I have a few general tech questions regarding a bunch of different topics, if anyone could shed some light and clear some things up for me, that would be great.
1. I see a alot of Substance Designer textures created that are basically what you could just model with geometry. Buildings, walls, more structural things. For example:
https://www.artstation.com/artwork/qq8nLJust wondering what the advantages are of doing this? I could only guess its maybe quickly being able to make any changes on the fly within the Substance graph itself. But if this is being heavily tessellated in engine, wouldn't it make more sense to just model all of these out in modular pieces?

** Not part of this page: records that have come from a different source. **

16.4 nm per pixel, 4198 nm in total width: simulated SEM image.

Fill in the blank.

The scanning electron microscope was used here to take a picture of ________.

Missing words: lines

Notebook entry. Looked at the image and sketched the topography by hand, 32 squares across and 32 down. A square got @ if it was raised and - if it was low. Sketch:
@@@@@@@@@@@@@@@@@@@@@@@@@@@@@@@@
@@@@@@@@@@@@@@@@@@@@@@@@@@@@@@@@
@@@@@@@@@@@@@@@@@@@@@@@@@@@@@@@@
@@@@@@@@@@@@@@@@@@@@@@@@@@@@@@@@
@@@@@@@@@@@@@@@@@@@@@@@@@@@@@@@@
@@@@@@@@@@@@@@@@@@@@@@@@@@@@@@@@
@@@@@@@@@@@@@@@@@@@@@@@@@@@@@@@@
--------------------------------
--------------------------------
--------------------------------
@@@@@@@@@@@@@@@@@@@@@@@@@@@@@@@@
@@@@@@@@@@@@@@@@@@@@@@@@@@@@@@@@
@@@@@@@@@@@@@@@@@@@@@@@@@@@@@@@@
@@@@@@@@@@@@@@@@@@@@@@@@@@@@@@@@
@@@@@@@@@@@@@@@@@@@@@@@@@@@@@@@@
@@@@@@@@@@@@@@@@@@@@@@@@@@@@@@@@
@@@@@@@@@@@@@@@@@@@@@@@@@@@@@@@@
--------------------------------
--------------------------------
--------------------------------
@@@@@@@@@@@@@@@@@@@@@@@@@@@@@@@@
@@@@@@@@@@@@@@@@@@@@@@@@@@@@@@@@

2. When modeling, I sometimes have to try different methods of modeling to get what I want. Sometimes I start over after what I started doing isn't working the way I want. Sometimes modeling in Maya, when prepping something to be imported in Zbrush, I might use a mix of sub-d and just beveled edges on the same mesh. In Zbrush sometimes I use dynamesh, sometimes I want clean angled edges (since dynamesh only projects in a grid-like fashion), so I use Zremesher. Sometimes I feel my mesh is divided too much to get the detail I need, but I keep it that high anyway. As long as its workable and if the high poly just going to be decimated in the end. Is this the way other people work as well, or is my workflow bad? Or is it more "whatever gets the job done". Just curious how this works in bigger studios.
3. Second UV channel. I've been doing game art for a little bit now, and still haven't come across a reason I need a second UV channel (except for lightmaps). Can anyone point out a good example for this?
thanks
Replies
1- Normally, for these kind of details on surfaces, we don`t use geometry at all. If we do, we gonna need a lot of geometry, time and resources to reproduce those details, not efficient at all! That`s why we use normal mapping and for oblique surfaces that we really want to reproduce slopes, we use shaders tricks Like parallax occlusion.
And, if we need to change things later, we can easily do this by modifying our graphs and textures.
2- There is no recipe on how to do things right. Although you will find many workflows online that mean to speed things up, and avoid production error, sometimes, you go for "whatever gets the job done". But researching online and speaking to more advanced artists (not me) will allow you to develop news methods and better workflows.
3- I have a good example for this. I worked with a in-house game engine where all dirty masks and decals was placed using a second UV map made by our artists. You can probably find on the internets lots of good examples of stuff made by using another UV channel.
The most common use of uv2 is for lightmapping, like you noticed. Another use is baked ambient occlusion for PBR. Another use is for a custom painted mask that blends together multiple tiling textures.
I can't see any actual practical use of having large details like columns in a substance designer texture myself. It wouldn't be useful in an actual game as you would never have enough tesselation to support that kind of detail.
I think it's more of a "why not?" thing, or for the challenge, pushing your skills further. Even if there's no direct use, that creative spark is what drives the industry. Maybe someone else will see substances like this and say "Hey, I bet I can write a script that makes a low poly building from this in a smart way". Procedural building modeling is already a thing, but the more tools we have available to us, the better off we are. I guess this flows back into your "whatever gets the job done" question.